The definition of a probability measure $ P $ requires countable aditivity: $ P \left( \bigcup_{n = 1}^\infty A_n\right) = \sum_{n = 1}^\infty P (A_n)$ whenever $ A_1, A_2, \ldots $ is a sequence of disjoint sets in the relevant sigma algebra. I don't understand the proof of the countable finite aditivity property: $ P \left( \bigcup_{n = 1}^N A_n\right) = \sum_{n = 1}^N P (A_n)$. If someone could explain that to me that would be terrific.
Thanks
The definition of countable additivity says that $P ( \bigcup_{n = 1}^{\infty} A_{n}) = \sum_{n = 1}^{\infty} P ( A_{n} )$ whenever $ A_{1}, A_{2}, \dots $ is a sequence of disjoint sets in the relevant sigma algebra.

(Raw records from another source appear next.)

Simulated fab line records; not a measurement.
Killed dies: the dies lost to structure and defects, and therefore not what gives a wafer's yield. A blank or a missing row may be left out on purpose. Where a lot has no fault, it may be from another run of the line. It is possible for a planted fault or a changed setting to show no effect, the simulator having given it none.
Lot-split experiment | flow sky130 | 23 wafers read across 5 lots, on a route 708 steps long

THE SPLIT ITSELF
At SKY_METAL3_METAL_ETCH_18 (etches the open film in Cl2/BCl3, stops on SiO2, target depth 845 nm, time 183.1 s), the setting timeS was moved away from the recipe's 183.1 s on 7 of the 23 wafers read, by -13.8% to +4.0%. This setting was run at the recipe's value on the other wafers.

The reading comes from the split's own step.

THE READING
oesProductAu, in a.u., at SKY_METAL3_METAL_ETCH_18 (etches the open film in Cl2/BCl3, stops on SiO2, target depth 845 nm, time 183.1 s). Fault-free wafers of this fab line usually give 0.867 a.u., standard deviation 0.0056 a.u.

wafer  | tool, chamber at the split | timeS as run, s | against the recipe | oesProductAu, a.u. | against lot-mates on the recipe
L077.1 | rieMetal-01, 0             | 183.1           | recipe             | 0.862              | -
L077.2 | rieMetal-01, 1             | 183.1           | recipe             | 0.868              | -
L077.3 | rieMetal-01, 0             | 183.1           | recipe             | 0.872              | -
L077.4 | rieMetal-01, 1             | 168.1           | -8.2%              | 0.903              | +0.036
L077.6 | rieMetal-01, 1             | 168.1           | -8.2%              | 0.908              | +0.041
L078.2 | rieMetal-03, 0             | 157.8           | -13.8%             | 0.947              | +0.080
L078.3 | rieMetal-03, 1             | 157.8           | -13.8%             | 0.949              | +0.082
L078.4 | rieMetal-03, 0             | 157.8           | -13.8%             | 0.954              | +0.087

Assuming countable addivity, let's prove finite additivity, which says that $P ( \bigcup_{n = 1}^{N} A_{n}) = \sum_{n = 1}^{N} P ( A_{n} )$ whenever $ A_{1}, A_{2}, \dots A_{N} $ is a sequence of disjoint sets in the relevant sigma algebra. Given $ A_{1}, A_{2}, \dots A_{N} $, we note that $$\bigcup_{n=1}^{N}A_{n} = A_{1} \cup A_{2} \cup \cdots \cup A_{N} = A_{1} \cup A_{2} \cup \cdots \cup A_{N} \cup \emptyset \cup \emptyset \cup \cdots.$$
The point of including all those empty sets in the union above is to obtain an infinite sequence of disjoint sets (since the empty set is disjoint from everything) so we can apply countable additivity. Doing so yields $$ \begin{align*} P (A_{1} \cup A_{2} \cup \cdots \cup A_{N}) &= P(A_{1} \cup A_{2} \cup \cdots \cup A_{N} \cup \emptyset \cup \emptyset \cup \cdots) \\ &= P(A_{1}) + P(A_{2}) + \cdots + P(A_{N}) + P(\emptyset) + P(\emptyset) + \cdots \\ &= P(A_{1}) + P(A_{2}) + \cdots + P(A_{N}) + 0 + 0 + \cdots \\ &= P(A_{1}) + P(A_{2}) + \cdots + P(A_{N}). \end{align*} $$
Since the sequence $A_{1}, A_{2}, \ldots, A_{N}$ was arbitary, we're done.
lets say we want to apply finite additivity to only $N$ events (such that $N$ is finite). In this case too we can construct an infinite union using $A_n=∅$ for $n> N$ (and $n< \infty$) and apply countable union axiom on it. It will prove finite union.